The announcement of this year’s cohort follows The University of Edinburgh being named by Times Higher Education as the UK’s top-ranked university for AI research power. The latest QS World University Rankings have also named Edinburgh as the UK’s leading university for sustainability and placed it fourth globally out of 700 higher education institutions in this category.
Professor Ruth King, Director of the University of Edinburgh’s Bayes Centre, said: “We warmly congratulate the 13 companies which have been selected for this year’s AI Accelerator programme through a highly competitive process. The cohort includes a diverse group of companies that are using AI innovation to drive progress in addressing societal challenges in key areas including healthcare and climate change.
“This programme has a clear focus in helping AI-driven businesses further commercialise their proposition to make them world-leading companies. As we have seen from the progress of many of its former participants, the programme has a proud record in helping AI innovators scale up and attract investment to help maximise their full potential.”
John Brodie, who was appointed last year as the AI Accelerator programme’s Entrepreneur in Residence, said: “As an entrepreneur who is passionate about driving actionable data science projects and enabling early-stage businesses to scale, I am incredibly excited to be once again working with the companies involved in this year’s AI Accelerator. The engagement of world-leading, innovative businesses from Scotland, the UK and across the globe underline the impact of this highly-regarded programme in developing AI-for-good solutions.”
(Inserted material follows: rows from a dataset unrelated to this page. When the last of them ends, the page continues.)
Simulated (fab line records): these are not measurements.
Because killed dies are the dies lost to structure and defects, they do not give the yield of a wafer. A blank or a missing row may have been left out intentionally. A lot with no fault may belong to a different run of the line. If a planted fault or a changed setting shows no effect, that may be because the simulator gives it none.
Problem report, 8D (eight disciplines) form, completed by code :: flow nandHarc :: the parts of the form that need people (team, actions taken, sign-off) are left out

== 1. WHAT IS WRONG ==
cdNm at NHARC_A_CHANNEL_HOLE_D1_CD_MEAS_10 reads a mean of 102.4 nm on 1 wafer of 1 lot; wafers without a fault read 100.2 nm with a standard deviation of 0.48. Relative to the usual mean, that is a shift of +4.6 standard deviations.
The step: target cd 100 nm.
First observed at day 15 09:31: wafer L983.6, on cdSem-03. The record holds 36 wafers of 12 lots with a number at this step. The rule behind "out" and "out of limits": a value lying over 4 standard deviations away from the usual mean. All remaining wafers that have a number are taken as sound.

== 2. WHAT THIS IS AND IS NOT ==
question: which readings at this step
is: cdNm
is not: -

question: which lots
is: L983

Scottish Innovation Minister Richard Lochhead MSP said: “Most experts agree that the impact of artificial intelligence on our lives will be huge, and that if we do it right, AI can do a lot of good, from designing new drugs to tackling the climate emergency. Artificial intelligence has, however, triggered heated worldwide debate.
“We are working to make Scotland a world leader in the development and use of artificial intelligence in a way which is trustworthy, ethical and inclusive. To do so we must rise to the challenges and opportunities, which will be felt across our economy and society.
“The Scottish Government’s new Programme for Government recognises big data and artificial intelligence as a key growth sector, and programmes such as the University of Edinburgh’s AI Accelerator are already demonstrating the significant role Scotland is playing in this important exciting industry. The Accelerator’s themes – climate, health and AI for good – chime with our objective that Scotland maximises both the potential economic and social benefits of AI.”